The ECHO framework
ECHO is a transformer-based operator built on an encode–generate–decode framework designed for efficient spatio-temporal PDE modeling at scale. It allows us to handle million-point trajectories on arbitrary domains (see Figure bellow). ECHO is the first generative transformer operator addressing under a unified formalism forward and inverse tasks, while operating in a compressed latent space, allowing scaling to high-resolution inputs from arbitrary domains.
The design of our model ECHO, follow 3 keys principles:
- (i) Hierarchical spatio-temporal compression: For realistic deployment, compression must act jointly on space and time. We advocate deep encoder–decoders that reduce resolution hierarchically, yielding compact yet faithful spatio-temporal latents.
- (ii) Rethinking the auto-regressive process: Next-frame(s) prediction remains the dominant training paradigm for the process, while suffering from error drifts. We introduce a robust procedure that generates entire trajectory segments conditioned on selected frames. It captures long-range temporal dependencies and enforces horizon-wide consistency.

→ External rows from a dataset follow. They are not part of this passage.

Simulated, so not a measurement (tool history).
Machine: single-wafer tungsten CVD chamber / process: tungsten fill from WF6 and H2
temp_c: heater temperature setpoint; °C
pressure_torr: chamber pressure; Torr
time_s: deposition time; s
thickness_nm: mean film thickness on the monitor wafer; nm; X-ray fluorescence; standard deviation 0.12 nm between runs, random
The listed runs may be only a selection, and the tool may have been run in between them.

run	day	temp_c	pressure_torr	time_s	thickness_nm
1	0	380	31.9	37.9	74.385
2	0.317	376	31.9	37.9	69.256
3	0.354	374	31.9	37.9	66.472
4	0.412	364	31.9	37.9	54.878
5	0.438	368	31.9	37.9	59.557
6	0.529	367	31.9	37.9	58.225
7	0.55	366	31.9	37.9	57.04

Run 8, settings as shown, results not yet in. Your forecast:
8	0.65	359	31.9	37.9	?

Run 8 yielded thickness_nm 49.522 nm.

- (iii) deterministic to generative modeling: we leverage a stochastic modeling formulation for generating trajectory distributions. This allows us to deal with partial or noisy observations, and to cope with the physical information loss inherent to the compression step.
The figure below illustrates the benefits of principles (i)–(iii): (left) our spatio-temporal encoder achieves a compression ratio versus relative L2 error that is markedly superior to state-of-the-art baselines enabling large scale applications; (center) its trajectory-generation procedure is far less prone to error accumulation, enabling long-horizon forecasts; and (right) the generative modeling paradigm outperforms deterministic alternatives.